Silent night! Holy night!
Son of God love's pure light
Radiant beams from thy holy face
With the dawn of redeeming grace,
Jesus, Lord at thy birth,
Jesus, Lord at thy birth.
~from "Silent Night", composed in 1818, words by Joseph Mohr, music by Franz Gruber
I can't sing Silent Night without getting all choked up. Even driving around in the car in the crazy Christmas shopping traffic, when the song is played on the radio I can't sing along. The song triggers so many memories of Christmases long ago...
I remember when my first baby was celebrating his first Christmas. He was eight months old. We had just moved into a big old house in an historic neighborhood-- our house was a "fixer-upper". There was a Methodist Church within walking distance, so on Christmas Eve, we bundled the baby boy into his snowsuit and trudged off to church. Strangers there, we were greeted warmly, but every person we met directed us to the nursery-- everyone assumed we'd put the baby there during the service. I knew he'd scream bloody murder in there though, so I opted to take him into church. We sat near the back, so in case he cried we could make a quick exit.
He didn't cry. He was mesmerized by the lights. He smiled and gurgled happily on my lap. And when it was time to light the candles and sing Silent Night, he listened intently for a bit and then started to babble-- he was mimmicking the singing he heard. At 8 months old, my baby boy was singing.
I remember another Christmas Eve service where there were two boys. The youngest one was 3. Both were very excited-- and going to church on Christmas Eve had already become a ritual. So when we headed off in the car, this time to a suburban Methodist church, both of them were pretty wound up. Too wound up, it turned out, for a wiggly 3 year old boy. He couldn't sit in his seat. Scribbling on the bulletin only lasted so long. Next thing his parents knew, he was on the floor and had rolled under the seat. And almost nobody noticed because this service was in the early evening and was specifically designed for young families. The sactuary was full of wiggly three year olds, most of whom were also on the floor and under the seats...

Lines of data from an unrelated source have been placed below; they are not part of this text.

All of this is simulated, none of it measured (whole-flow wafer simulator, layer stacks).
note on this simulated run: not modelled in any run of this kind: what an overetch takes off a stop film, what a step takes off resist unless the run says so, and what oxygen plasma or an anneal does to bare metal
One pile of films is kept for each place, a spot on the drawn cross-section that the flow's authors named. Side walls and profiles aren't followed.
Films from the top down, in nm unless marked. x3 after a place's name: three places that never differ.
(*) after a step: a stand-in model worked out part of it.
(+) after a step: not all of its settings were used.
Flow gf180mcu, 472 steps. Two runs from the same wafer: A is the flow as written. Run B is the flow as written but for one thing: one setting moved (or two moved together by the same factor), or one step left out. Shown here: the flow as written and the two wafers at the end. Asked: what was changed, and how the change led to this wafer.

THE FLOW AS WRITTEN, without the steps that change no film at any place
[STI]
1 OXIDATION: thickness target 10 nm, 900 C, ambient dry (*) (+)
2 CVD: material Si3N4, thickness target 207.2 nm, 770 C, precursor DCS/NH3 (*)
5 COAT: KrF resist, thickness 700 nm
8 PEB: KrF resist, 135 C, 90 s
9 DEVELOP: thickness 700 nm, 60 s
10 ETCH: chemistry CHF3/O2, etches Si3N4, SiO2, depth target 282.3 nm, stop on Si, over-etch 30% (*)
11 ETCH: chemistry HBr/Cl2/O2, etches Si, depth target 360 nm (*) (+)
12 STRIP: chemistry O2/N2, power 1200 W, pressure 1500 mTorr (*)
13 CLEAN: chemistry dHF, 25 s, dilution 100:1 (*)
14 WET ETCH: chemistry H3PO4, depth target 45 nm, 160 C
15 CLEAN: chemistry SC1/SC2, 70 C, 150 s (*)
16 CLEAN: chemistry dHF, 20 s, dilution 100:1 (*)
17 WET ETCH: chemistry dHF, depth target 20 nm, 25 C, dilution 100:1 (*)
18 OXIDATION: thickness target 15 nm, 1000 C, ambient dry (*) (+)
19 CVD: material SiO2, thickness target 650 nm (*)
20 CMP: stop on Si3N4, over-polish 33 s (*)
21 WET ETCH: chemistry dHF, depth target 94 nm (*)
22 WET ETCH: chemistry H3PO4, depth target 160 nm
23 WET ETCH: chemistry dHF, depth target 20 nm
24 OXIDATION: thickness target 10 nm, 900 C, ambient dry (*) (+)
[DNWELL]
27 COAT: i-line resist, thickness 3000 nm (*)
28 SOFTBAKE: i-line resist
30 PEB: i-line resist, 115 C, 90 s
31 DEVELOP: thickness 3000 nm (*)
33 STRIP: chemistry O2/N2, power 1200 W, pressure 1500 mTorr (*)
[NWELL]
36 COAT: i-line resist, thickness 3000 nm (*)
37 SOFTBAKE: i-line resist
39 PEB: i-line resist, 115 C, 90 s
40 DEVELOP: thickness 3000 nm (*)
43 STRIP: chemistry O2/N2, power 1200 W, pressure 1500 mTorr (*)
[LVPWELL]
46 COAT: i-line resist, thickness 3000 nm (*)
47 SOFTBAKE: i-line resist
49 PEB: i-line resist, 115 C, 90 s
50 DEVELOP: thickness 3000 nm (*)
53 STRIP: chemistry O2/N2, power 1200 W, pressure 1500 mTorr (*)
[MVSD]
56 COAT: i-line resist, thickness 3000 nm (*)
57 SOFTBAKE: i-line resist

As that service drew to a close, the candles were lit and the congregation began to sing Silent Night. The wiggly 3 year old crawled out from under the seats and stood in rapt attention. He "helped" light his mother's candle. He too sang along, as best he could, to the old Christmas hymn.
I remember only a few years ago not being able to attend Christmas Eve services because I was an emotional wreck. My divorce had been final for less than a week, and emotions were just too raw. My life seemed to have crumbled around me... and the pain was amplified by the season.
Only a year later I attended Christmas Eve services, this time with my new beau. We had never been to church together, so I was looking forward to it. My parents came with us, and it was a very special time. I remember distinctly choking up when it came time to light the candles and sing Silent Night-- I was so filled with gratitude for the change in my life and the new love I was discovering.
And so it remains. The song reminds me of my babies and the joy they brought to my life, and of pain and suffering when life took a sad turn, and of newfound love and joy. It reminds me annually of the blessings I have been given and the suffering that I have survived. It reminds me of another mother, so long ago, who also was given great blessings with her son, and who suffered immeasurable grief at his loss, only to discover his loss brought her new life.
My wish for you, dear reader, is that at some point this Christmas season, you are reminded of the blessings in your life. If you are trying to survive a painful time, I hope something during the holiday reminds you that suffering doesn't last forever, that there will be happier times ahead.
Mary did you know that your baby boy will one day walk on water?
Mary did you know that your baby boy will save our sons and daughters?
Did you know that your baby boy has come to make you new?
This child that you've delivered, will soon deliver you.